In the last blog post I briefly talked about the basics what to consider when you are writing cluster-aware code. The essence is to be aware of your write activities, and make sure that the scheduled activities are running only on a single cluster node and not on many or all of them.
Today’s focus is on the behavior of JCR sessions with respect to clustering. From a conceptual point of view there is hardly a difference to a single-node cluster (or standalone instance), but the presence of more cluster nodes add a new angle of potential problems to it.
When I talk about JCR, I am thinking of the Apache Oak implementation, which is implemented on top of the MVCC pattern. (The previous Jackrabbit implementation is using a different approach, so this whole blog post does not apply there.) The basic principle of MVCC is that each session is clearly separated from any other session which is open in parallel. Also any changes performed on a session is not visible to other sessions unless
- the other session is invoking session.refresh() or
- the other session is opened after the mentioned session is closed.
This behavior applies to all sessions of a JCR repository, no matter if the are opened on the same cluster node or not. The following diagram visualizes this
We have 2 sessions A1 and B1 which are initiated at the same time t0, and which perform changes independently of each other on the repository, so session B1 cannot see the changes performed with A1_1 (and vice versa). At time t1 session A1 is refreshed, and now it can see the changes B1_1 and B1_2. And afterwards B1 is refreshed as well, and can now see the changes A1_1 and A1_2 as well.
But if a session is not refreshed (or closed and a new session is used), it will never see the changes which happened on the repository after the session has been opened.
As said before, these sessions do not need to run on 2 separate cluster nodes, you get the same behavior on a single cluster node as well. But I mentioned, that multiple cluster nodes are a special problem here. Why is that case?
That problem are OSGI services in the background, which perform a certain job and write data to the JCR repository. In a single-node cluster this not a problem, because all of these activities go through that single service; and if that service uses a long-running JCR session for it, that will never be a problem. Because this service is responsible for all changes, and the service can read and write all the relevant data. In a cluster with more than 2 nodes, each cluster node might have that service running, and the invocations of the services might be random. And as in the diagram above, on cluster node A the data A1_1 is written. And on cluster node 2 the data point B1_1 is written. But they don’t see each other’s changes if they don’t refresh the session! And in most applications, which are written for single-node AEM instances, session.refresh() is barely used, because in such situations there’s simply no need for it, as this problem never occurred.

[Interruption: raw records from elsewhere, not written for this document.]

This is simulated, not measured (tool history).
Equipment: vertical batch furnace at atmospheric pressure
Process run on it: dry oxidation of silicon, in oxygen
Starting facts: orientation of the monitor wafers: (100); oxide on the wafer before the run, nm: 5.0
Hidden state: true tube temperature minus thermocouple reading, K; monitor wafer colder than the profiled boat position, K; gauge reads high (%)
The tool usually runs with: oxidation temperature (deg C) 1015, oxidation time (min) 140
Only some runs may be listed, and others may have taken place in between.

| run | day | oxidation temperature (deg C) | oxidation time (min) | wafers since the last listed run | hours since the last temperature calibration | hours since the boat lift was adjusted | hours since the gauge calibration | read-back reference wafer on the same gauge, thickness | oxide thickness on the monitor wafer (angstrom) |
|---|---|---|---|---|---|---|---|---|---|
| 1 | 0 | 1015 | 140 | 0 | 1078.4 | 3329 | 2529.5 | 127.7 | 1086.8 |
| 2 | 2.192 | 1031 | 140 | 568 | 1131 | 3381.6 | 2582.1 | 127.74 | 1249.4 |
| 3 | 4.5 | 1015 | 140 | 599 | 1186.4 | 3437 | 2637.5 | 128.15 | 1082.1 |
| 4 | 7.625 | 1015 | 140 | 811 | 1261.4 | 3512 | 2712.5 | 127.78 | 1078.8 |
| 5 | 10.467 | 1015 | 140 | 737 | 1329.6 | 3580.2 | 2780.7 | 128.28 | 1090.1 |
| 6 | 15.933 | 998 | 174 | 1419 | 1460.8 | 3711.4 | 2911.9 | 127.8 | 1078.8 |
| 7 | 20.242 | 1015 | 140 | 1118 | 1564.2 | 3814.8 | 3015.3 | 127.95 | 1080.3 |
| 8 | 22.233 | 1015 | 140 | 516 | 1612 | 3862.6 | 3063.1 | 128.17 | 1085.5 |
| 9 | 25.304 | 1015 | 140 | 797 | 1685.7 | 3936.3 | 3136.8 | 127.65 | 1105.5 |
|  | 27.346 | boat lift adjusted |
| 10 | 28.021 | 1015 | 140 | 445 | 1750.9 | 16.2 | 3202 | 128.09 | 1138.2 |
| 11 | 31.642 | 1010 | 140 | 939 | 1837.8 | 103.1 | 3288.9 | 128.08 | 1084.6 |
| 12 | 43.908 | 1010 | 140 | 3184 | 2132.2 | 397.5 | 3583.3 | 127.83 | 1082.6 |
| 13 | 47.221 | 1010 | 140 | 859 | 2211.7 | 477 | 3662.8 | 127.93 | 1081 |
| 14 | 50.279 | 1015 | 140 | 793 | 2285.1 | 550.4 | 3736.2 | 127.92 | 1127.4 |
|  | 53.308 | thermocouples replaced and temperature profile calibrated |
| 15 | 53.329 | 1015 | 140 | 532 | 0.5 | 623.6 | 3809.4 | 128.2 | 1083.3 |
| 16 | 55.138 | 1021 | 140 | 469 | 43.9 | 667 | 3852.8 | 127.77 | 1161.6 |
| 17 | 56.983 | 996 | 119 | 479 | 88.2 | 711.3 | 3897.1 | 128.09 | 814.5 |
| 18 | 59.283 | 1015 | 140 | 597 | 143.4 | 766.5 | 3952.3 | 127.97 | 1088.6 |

So when you are migrating your application to AEM as a Cloud Service, review your applications and make sure that you find all long-running ResourceResolvers and JCR sessions. The best option is then to remove these long-running sessions and replace them with short-living ones, which are closed if the job is done. The second-best option is to introduce a session.refresh(), so the session sees any updates which happend to the repository in the meanwhile. (And btw: if you registering an ObservationListener in that session, you don’t need a manual refresh, as this refresh is done by the ObservationListener method anyway; what would it be for if not for reporting changes to the repository, which happen after opening the session?)
That’s all right now regarding cluster-aware coding. But I am sure that there is more to come 🙂